Dive Brief:
- Shoe Carnival is no longer pursuing a single banner strategy, the company said on a Thursday earnings call with analysts.
- The strategy is a reversal of the company’s previous efforts to turn over 90% of its store fleet into Shoe Station locations.
- The announcement came amid the company’s Q1 earnings results. Net sales for the quarter decreased 2.5% to nearly $271 million, and the company swung from a net income to a net loss of $5.6 million in the quarter.
Dive Insight:
The decision to back away from almost a complete rebanner of Shoe Carnival came after a Q1 review of the strategy.
The retailer determined that the Shoe Carnival and Shoe Station brands each serve distinct consumer segments, and that it is positioned to operate both as “permanent, independent components of our portfolio,” interim president and CEO Cliff Sifford said.
Outside of its rebanner efforts, the company expects to close 12 to 14 stores in 2026, and six to 10 stores the following year.
“The plan from here is straightforward,” Sifford said. “We will restore the right product mix that delivers competitive opening price points our customer expects. We will pair that assortment with a measured in-store promotional cadence and supporting marketing presence. We'll execute consistently across the chain.”
Over the past two years as part of the banner conversion, the retailer applied a “uniform Shoe Station assortment” to stores. In markets where the demographics aligned with the Shoe Station brand, the assortment did well. However, in other markets a uniform assortment did not resonate.
The company is now reconfiguring the product assortment at each converted store to align with the market.
The impact of correcting its product mix isn’t expected to show up in the company’s financial results until back-to-school for athletic categories and the fall in nonathletic categories.
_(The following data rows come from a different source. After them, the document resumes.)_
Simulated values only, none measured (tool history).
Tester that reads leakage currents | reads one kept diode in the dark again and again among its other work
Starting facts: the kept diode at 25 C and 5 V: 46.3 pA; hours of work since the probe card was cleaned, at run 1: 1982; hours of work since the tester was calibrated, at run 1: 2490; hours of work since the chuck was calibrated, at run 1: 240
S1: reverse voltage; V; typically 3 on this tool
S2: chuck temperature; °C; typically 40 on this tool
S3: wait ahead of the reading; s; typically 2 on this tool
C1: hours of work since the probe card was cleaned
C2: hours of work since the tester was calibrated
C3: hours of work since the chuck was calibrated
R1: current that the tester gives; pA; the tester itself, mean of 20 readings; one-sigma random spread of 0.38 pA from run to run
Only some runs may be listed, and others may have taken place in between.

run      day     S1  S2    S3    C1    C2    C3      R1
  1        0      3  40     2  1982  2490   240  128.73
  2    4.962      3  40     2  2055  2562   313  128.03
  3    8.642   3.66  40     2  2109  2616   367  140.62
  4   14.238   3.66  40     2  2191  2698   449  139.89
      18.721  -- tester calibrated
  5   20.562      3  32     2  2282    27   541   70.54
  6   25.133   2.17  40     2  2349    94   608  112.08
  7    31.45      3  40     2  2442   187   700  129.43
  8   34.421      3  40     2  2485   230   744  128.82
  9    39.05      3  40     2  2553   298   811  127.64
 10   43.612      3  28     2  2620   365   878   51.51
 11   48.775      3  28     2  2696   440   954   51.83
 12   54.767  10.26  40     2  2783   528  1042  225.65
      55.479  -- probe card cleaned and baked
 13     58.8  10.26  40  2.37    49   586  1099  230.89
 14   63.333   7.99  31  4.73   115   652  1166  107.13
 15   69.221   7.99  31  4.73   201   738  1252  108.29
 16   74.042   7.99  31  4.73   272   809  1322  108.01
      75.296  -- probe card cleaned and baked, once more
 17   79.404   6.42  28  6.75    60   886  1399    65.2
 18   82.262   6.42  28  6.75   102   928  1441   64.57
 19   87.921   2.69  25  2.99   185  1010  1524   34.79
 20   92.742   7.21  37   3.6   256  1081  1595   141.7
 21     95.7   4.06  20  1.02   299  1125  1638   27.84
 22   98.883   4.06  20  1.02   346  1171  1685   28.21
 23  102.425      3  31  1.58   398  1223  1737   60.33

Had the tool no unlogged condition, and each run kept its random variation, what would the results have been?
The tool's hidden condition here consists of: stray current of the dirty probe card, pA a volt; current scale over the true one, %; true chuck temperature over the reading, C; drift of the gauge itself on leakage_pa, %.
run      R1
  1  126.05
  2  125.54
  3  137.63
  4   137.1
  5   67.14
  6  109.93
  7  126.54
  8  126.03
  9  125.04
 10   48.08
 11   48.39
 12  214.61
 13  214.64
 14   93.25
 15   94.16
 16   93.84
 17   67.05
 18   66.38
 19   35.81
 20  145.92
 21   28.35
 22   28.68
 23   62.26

The retailer is also attempting to reengage value-focused and fast fashion shoppers, which Sifford said the company underserved in 2025 when its merchandising was focused on higher price points and assortments “that did not reflect what those customers historically came to Shoe Carnival to find,” he said.
Sifford, who previously was the company’s CEO for nine years, was named the company’s interim chief in February, following the abrupt departure of then-CEO Mark Worden. Worden was in the midst of the rebanner strategy, and once called Shoe Station the “future of our store base.”